Archive for the 'Out & About' Category

Quietly damp.

Sunday, July 8th, 2007

The sky looked ominous this afternoon, so we did what anyone sensible would do: we loaded the dog into the back of the car and headed out to see what we could see.

By the time we reached Newcastle, the omen had been shown good. It’s this kind of downpour that shows one of the essential points of tension between my wife and me, which is to say her deep optimism as contrasted with my usual pessimism. At her suggestion, we kept driving in the hope of coming out the other side of the weather.

By the time we reached the Silent Valley, the rain had stopped. At least, it stopped until we’d paid our £4.50 (eep) and the barrier had come down behind the car – but this perfectly poetic moment was too much for the heavens to resist. Right on cue, downpour once again.

Wife and dog in the rain.

That said, the Silent Valley is a beautiful place with the reservoir hidden in a bowl of Mournes.

The Silent Valley reservoir.  In the rain.

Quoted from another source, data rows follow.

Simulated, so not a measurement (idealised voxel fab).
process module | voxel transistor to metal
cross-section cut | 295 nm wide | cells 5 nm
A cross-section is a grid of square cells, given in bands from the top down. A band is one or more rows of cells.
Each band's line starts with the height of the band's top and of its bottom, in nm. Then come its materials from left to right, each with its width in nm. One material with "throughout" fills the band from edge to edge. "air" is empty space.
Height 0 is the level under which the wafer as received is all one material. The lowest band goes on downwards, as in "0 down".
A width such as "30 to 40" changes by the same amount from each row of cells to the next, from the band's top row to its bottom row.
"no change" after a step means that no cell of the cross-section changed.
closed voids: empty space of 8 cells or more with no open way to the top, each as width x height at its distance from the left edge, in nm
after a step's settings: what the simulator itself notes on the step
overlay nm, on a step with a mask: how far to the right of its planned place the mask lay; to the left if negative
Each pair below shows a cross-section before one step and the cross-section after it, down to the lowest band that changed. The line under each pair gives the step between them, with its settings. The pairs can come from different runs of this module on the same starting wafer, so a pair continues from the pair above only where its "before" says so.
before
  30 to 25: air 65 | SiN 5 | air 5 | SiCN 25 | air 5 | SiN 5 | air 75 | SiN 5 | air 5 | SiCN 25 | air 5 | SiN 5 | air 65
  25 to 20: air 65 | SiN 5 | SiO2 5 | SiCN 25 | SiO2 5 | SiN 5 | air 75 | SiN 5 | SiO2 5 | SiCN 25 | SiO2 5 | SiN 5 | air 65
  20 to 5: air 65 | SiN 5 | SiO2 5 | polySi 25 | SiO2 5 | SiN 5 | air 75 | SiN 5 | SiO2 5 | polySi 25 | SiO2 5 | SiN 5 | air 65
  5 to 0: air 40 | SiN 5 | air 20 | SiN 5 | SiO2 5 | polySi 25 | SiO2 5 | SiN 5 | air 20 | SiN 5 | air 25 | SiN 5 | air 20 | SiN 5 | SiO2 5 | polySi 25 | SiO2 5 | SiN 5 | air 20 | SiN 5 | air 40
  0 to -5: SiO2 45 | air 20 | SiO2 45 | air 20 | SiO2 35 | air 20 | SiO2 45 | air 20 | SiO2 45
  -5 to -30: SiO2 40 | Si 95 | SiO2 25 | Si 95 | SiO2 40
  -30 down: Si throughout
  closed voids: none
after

I’ve only been there once before, when my parents took my brother and me up on what I remember as a blazingly hot summer afternoon several years ago. Contrast indeed. I remembered it as rather great, although under-appreciated by the younger me, and it did appeal to me today. My wife may disagree and tell of the moaning I did about the weather, but it was great. Intriguingly, reservoirs and dams tend to take me that way. I’ll have to return sometime with a camera other than the one in my cellphone.

The weather did pick up, with the sun raising steam from the tarmac. But not before we were wet and the dog was wetter. She’s sitting here by my feet drying off quietly.

Bovver.

Monday, June 25th, 2007

I don’t understand cows.

I’m a city boy. Also, I have my doubts that cows understand me. Then again, when those eyes are looking at you from unnervingly close by, who’s to say what’s going on behind them? Maybe they do understand.

As a species they provide milk, steaks, burgers, short grass and more cows. I wasn’t aware until yesterday that they are also good at providing… let’s call it ‘the willies’.

Taking a long weekend in my father-in-law’s little cottage on the north coast (a semi-regular holiday haunt), I lay on the sofa reading a book by the fading window-light. A chewing noise invited me to look up. Less than three feet from my face was the face of a cow. A really big cow. It looked somehow affronted. Do you like it when people watch you eat?

Later, as tends to be the evening routine, I took the dog outside for activities she’d rather not have observed either. She saw the cows (yes, plural). They saw her. They came over, and looked. Seven of them, all in a row, looking hard. A short distance from me. The dog, the cows, I don’t think they’d be friends.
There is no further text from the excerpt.